Tax is exciting -- despite what they say. Last year the Rudd Government set up the Henry Tax Review and, for a while, shovelled all its problems on to Ken Henry. The final report is looming and the Rudd Government will soon be shovelling problems away from Henry. A hard, tough and brutal tax debate is brewing. Good. Tax reform shouldn't be easy. Yet it is not clear that any reform will actually flow from the Henry Review.
Too many observers have been carried away by the GST exemption. The argument that good tax reform requires a higher GST rate or a wider base is simply lazy. It is all too easy to gouge more money out of Australian consumers by ramping up the GST. That is the genius of the Howard Government's implementation of the GST -- the states get all the benefit, the Commonwealth all the pain from any increase. There is no incentive for Canberra to modify the GST and so any proposal or tax reform predicated on a GST variation is simply a waste of everyone's time.
Of course, the tax purists are up in arms. Yet tax debates are when the expression "We live in a society, not an economy" especially has merit.
Australians have no interest in living in a theoretically purist tax system. Rather they want to get on with their lives while ensuring that the various governments are appropriately funded. The debate has bogged down with the tax tail wagging the dog.
The best example of this is the notion of taxing the family home.
Newspaper reports have suggested that owner-occupied housing is some sort of tax rort. A Henry Review consultation paper suggested that the Commonwealth foregoes about $25 billion per year. Remember not being taxed to live in your own house is a concession -- home owners should be grateful.
People who advocate taxing the family home are invoking a "tax folk theorem". As Professor Joel Slemrod, of the University of Michigan, has explained:
"There is a folk theorem among tax policymakers that goes as follows: all taxes have weaknesses, and the marginal social cost of the weaknesses increase with the tax system's reliance on any given tax. Therefore, revenues should be collected from a variety of taxes rather than a small number."
This folk theorem can be seen at work when Professor John Freebairn, of Melbourne University, suggested that the tax-free status of the family home lead to an over-investment in housing, and too little saving in bank accounts. Remarkably he didn't suggest that bank interest be tax free, rather he proposed a tax on owner-occupied housing. The United States does have such a tax and it doesn't seem to have prevented an over-investment in housing there.

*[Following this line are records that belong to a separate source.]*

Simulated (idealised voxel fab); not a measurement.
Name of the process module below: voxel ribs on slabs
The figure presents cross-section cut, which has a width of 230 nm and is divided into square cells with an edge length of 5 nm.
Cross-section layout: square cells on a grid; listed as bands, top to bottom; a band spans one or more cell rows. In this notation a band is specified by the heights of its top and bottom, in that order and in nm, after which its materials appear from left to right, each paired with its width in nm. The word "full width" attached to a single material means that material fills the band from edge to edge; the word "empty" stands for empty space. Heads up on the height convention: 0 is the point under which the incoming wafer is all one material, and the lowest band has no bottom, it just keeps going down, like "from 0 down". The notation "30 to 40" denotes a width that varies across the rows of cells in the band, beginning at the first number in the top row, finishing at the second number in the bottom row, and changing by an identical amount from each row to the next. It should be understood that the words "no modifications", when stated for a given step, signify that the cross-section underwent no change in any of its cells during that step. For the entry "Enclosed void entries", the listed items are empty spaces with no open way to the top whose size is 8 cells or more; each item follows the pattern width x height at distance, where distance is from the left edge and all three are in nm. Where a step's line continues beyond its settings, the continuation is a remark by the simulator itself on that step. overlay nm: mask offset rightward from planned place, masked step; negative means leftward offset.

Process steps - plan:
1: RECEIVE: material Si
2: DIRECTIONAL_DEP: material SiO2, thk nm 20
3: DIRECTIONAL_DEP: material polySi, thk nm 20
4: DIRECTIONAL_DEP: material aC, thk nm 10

The debate to date seems to be an exercise in how bureaucrats can devise a perfect tax system to raise more money. No bureaucrat ever saw a problem that more money wouldn't solve. But it is not clear that our existing tax system raises too little revenue, the problem is more likely the vertical imbalances in the system. Tax reform must be about the Commonwealth raising less money and the states raising more.
Unfortunately, all we're hearing from the Henry Review is increasing taxation and greater centralisation.